Been to Guilsfield Show this afternoon. Very nice day, beginning with the 'President's Lunch'. I've known Bill Roberts, boy and man for over 50 years. He was genuinely thrilled by the honour bestowed upon him by his own local community. Bill was positively glowing with pride.
Though I was there with some political intent, having leafleted the village last night, the only political party campaigning seriously was Ukip. It was manned by my very old friend David Rowlands and John Bufton, both of them former and current parliamentary candidates. I was fascinated to hear them inform me of my opinions on several matters - opinions that I had no previous inkling that I held.
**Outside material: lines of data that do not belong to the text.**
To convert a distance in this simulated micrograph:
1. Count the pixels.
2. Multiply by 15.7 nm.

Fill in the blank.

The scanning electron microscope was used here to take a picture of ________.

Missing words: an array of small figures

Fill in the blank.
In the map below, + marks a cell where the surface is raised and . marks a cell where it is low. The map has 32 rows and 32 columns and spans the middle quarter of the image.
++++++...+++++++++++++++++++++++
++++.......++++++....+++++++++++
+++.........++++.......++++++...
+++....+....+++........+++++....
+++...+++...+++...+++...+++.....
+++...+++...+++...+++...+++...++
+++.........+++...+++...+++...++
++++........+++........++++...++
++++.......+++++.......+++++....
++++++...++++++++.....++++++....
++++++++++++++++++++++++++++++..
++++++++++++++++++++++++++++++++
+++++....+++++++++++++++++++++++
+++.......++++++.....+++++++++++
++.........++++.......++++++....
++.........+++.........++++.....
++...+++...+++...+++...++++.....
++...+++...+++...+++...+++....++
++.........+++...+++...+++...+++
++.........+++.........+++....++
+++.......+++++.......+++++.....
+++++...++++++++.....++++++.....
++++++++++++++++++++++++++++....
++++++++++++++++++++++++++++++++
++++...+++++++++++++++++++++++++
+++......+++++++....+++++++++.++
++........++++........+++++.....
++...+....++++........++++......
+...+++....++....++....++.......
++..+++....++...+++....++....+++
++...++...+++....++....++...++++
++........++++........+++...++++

Firstly I was told that I'm so committed to devolution that, in effect, I am in support of Welsh Independence. When I informed them that this was not in fact the case, I discovered an absence of any listening gene. Apparently, anyone who is not in favour of abolishing the National Assembly, must be in favour of 'Independence'. I was also told that the Assembly had been established on the instructions of the European Union. I did point out that a referendum was held, but again failed to locate the listening gene. There was plenty more. It seems that I'm in favour of reducing the number of Welsh MPs to 20. No indication whatsoever where this figure came from. We do know that if the same ratio of MPs to electorate applied in Wales as currently does across England, the number of Welsh MPs would fall to 26 - and that this was Conservative policy at the last General Election. If law making powers were to be vested in the National Assembly, a reduction to 26 Welsh MPs would have followed if the Conservatives had won. At least that was what the Manifesto said.
Now I have a general sympathy with Ukip's basic objectives. I too want to retain the United Kingdom as the independent state to which I owe allegiance, and I am an opponent of Wales becoming an independent state. This does not mean that I want the UK to withdraw from the European Union - and it does not mean that I want to persist with the unstable devolutionary settlement that currently exists between my nation (Wales) and my state (the UK). Where a matter is devolved, it should not be half devolved, with the current residual ongoing potential for constitutional conflict. I am in favour of law making powers being granted to the National assembly in all devolved matters. But what I did find extraordinary is that I was listening to two men telling me that my opinions were fundamentally different from what I know them to be. And I suppose that's what they were telling everyone else as well. There's a word for that.